We also discussed the possibility of longer term collaborations. Would social science blogging in the UK benefit from something like The Society Pages and, if so, how do we go about setting it up? I cautioned against overestimating the possible benefits of the umbrella identity TSP provides but I really have no idea. We discussed whether we should talk to the editors of the site in order to learn more about their experiences. I can certainly see the value in pursuing something like this and, as with the aggregators, it has the virtue of facilitating collaboration while retaining the individual identities of the participating sites – for both principled and practical reasons, I don’t want to collaborate in a way that dilutes the identity of the Sociological Imagination. Plus, even if I did, I’d have to ask the Idle Ethnographer and I suspect she feels even more strongly about this than I do. This discussion segued quite naturally into a broader question of how to fund academic blogging in the UK – framed in these terms, my initial ambivalence about pursuing funding melted away because I’d like nothing more than to find a way to fund blogging as an activity. My experiences at the LSE suggest this might be harder than it seems but we discussed this in terms of winning money to buy out people’s time to participate in these activities. I’ve always been an enthusiast for the LSE model of research-led editorship (as opposed to the journalist-led editorship of the Conversation, which I think leads to an often sterile product in spite of the faultless copy) so I’d like it if this possibility, as a distinctive occupational role in itself, doesn’t slip out of the conversation but it’s difficult for all sorts of reasons. I think it would also be beneficial to find ways of employing PhD students on a part-time basis, either for ad hoc assignments or work on an ongoing basis, given the retrenchment of funding and the congruence between the demands of a PhD and paid work of this sort. My one worry here is that the pursuit of funding undermines what I would see as the more valuable outcome of establishing blog editorship on an equivalent footing with journal editorship – given the latter does not, as far as I’m aware, factor into workload allocations anywhere, advocating that time for blog editing should be bought out risks preventing an equivalence between these two roles which I suspect would otherwise be likely to emerge organically over time.

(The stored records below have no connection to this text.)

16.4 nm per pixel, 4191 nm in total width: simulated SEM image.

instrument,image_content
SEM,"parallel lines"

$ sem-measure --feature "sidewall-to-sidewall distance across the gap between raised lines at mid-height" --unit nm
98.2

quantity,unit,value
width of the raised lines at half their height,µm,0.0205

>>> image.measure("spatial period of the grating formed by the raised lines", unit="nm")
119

My sense of the key issues facing the UK social science blogosphere:  

  • How to share experiences, allow practical advice to circulate and facilitate the establishment of best practice
  • Finding qualitative metrics to supplement the quantitative metrics provided by blogging platforms
  • Making it easier for new bloggers to build audiences and promote their writing
  • Experimenting with aggregation projects to help consolidate the blogosphere and share traffic
  • Finding ways to fund social science blogging (for students, doctoral researchers and academics)
  • Increasing the recognition of social science blogging as a valuable academic activity
  • Ensuring that social science blogging remains a researcher-led activity and doesn’t get subsumed into institutionalised public engagement schemes
  • Encouraging the development of group blogs as a type distinct from single-author blogs and multi-author blogs with designated editors

There’s a great post on A Very Public Sociologist reflecting on how the political blogosphere in the UK has changed since the author began blogging. It strengthens my conviction that the blogosphere would be an extremely conducive object for a field analysis looking at how, say, the ‘political blogosphere’ elaborated itself through interaction at the border between itself and the print media (and their attendant digital offshoots):

The ‘function’ of blogging and blogging culture itself is a many-legged beast transformed. Whereas blogs were once an alternative to and upstart challenger against traditional media commentary, it has effortlessly segwayed into the commentariat. It’s as home in established outlets as your Toynbees and Heffers. The press has essentially colonised and co-opted cadres of writers who came up through the blogs. The top tier bloggers – you know who you are – lead existences virtually indistinguishable from ‘professionals’ who got into the papers the old way. Media-branded blogs like Comment is Free, Telegraph Blogs, The Staggers, andThe Spectator have effectively hoovered up last decade’s explosion in creative political writing and have successfully used them to forge successful online brands. Time and again, their house bloggers tend to provide the most interesting (and infuriating) comment, which is why I and tens of thousands of others read them.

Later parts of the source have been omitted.